LINK: they don’t know ’bout us (rojie’s version)
Currently listening to: they don’t know ’bout us – BTS
They don’t know about us
How your voice
Can calm the sea-ea-ea
They know
Write about a book, movie, or show that changed how you see the world.
Prompt created by yours truly.
Feel free to use any prompts for April 2026 that I post and/or tag me.
I’d love to read your responses.
*SPOILER ALERT*
These three (book, movie, and show) have somehow given me validation, that the world is not fair, and that people aren’t single narratives. The systems aren’t broken, they were built this way for a reason.
Oof. I felt that. A bit too hard at times…
Book: Hard-Boiled Wonderland and the End of the World
Haruki Murakami is one of my favorite authors. This book made me really think about how I perceive my own reality, consciousness, identity, and understanding the boundary of the “real world” versus the world in my mind.
This book has two narratives running simultaneously. One is chaotic and the other is eerily still. In the first narrative, a “Calcutec” works as a human data encrypter in Tokyo’s underground, getting pulled into a wild conspiracy involving mysterious organizations and scientist till something strange happens inside his mind.

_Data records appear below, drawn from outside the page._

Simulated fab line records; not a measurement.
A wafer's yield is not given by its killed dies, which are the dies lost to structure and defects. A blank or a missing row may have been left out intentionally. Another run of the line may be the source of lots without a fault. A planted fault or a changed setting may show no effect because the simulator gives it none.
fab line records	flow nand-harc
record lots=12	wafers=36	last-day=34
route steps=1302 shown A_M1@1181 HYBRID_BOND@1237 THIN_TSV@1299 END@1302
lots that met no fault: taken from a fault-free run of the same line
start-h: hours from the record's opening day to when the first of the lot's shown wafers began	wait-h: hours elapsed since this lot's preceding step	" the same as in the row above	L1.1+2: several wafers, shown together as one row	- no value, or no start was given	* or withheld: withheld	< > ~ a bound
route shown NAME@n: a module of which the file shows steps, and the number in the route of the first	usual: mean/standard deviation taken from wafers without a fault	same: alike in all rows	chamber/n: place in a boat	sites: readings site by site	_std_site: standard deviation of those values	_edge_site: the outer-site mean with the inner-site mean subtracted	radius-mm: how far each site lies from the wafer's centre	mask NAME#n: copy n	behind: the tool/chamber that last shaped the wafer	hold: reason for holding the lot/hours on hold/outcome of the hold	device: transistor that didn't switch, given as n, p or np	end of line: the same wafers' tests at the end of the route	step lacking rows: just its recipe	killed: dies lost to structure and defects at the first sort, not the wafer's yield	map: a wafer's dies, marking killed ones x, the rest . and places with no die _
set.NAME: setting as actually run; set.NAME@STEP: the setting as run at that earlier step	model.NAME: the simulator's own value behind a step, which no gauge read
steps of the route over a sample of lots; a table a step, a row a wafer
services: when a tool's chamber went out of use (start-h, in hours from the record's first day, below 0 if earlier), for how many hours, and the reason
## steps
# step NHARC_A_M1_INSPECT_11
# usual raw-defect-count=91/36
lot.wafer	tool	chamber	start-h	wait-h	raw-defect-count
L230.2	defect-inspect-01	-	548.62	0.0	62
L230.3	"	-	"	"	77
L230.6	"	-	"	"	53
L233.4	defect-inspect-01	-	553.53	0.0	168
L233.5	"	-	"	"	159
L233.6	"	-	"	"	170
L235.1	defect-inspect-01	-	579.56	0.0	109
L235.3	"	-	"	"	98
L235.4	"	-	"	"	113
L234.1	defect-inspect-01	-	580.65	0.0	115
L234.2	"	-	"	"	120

In the second narrative, a man enters a dreamlike town at the end of the world. The place is sealed off from everything outside of it. The people in the community don’t have shadows, memories, or sense of who they are. His job is to read the dreams embedded inside unicorn skulls at the town’s library.
I know I’m probably doing an injustice with this synopsis but you just have to read the book to fully grasp what I’m trying to convey.
Movie: Xiu Xiu The Sent Down Girl
During China’s Cultural Revolution, a young teenage girl named Xiu Xiu is forcibly sent to the remote area in Tibet for “re-education through manual labor”, which was common during that era. This idea was a part of Mao’s, Down to the Countryside Movement, to strip away the boujie tendencies and reconnect the younger generation with the working class.
She was supposed to learn horseback riding skills, serve her country, and return to the city in six months, but those months stretched into years, and no one comes for her. Lao Jin, a Tibetan herdsman assigned to train her, waits alongside her. He has made peace with the world’s indifference, but Xiu Xiu has not. She believes someone is coming and that the system will correct itself. But nobody comes…
She is left stranded and desperate—she begins to trade her body to government officials, soldiers, and even strangers in exchange for promises of papers that will let her go home, but those promises are never kept.
The movie was based on a short story of a former sent-down girl, Yan Geling. The film was shot guerilla-style in China without government approval because the director, Joan Chen, knew that it wouldn’t ever pass censors. It was subsequently banned in China.
I made one of my exes, Beau Mec, watch it with me since we both love foreign films. I could tell that he was bothered by this film because I was never allowed to pick another movie afterward. It’s an extremely difficult movie to watch but I felt that it was masterfully made.
Show: When They See Us on (Netflix)
This is based on a true story of the Central Park Five—five Black and Latino teens from Harlem who were wrongfully convicted of the brutal 1989 rape of a white female jogger in Central Park. There are four episodes that follows each of their stories from the night they were arrested through coerced confessions, racially charged trial, years of imprisonment, and the long journey towards being exonerated. It depicts how the system failed these boys at every turn, from the interrogation rooms where they were manipulated without their parents or lawyers being present, the media convicting them in the court of public opinion before any verdict was made. It was one of the most poignant and gut-wrenching shows I’ve watched since it dropped on Netflix on 2019.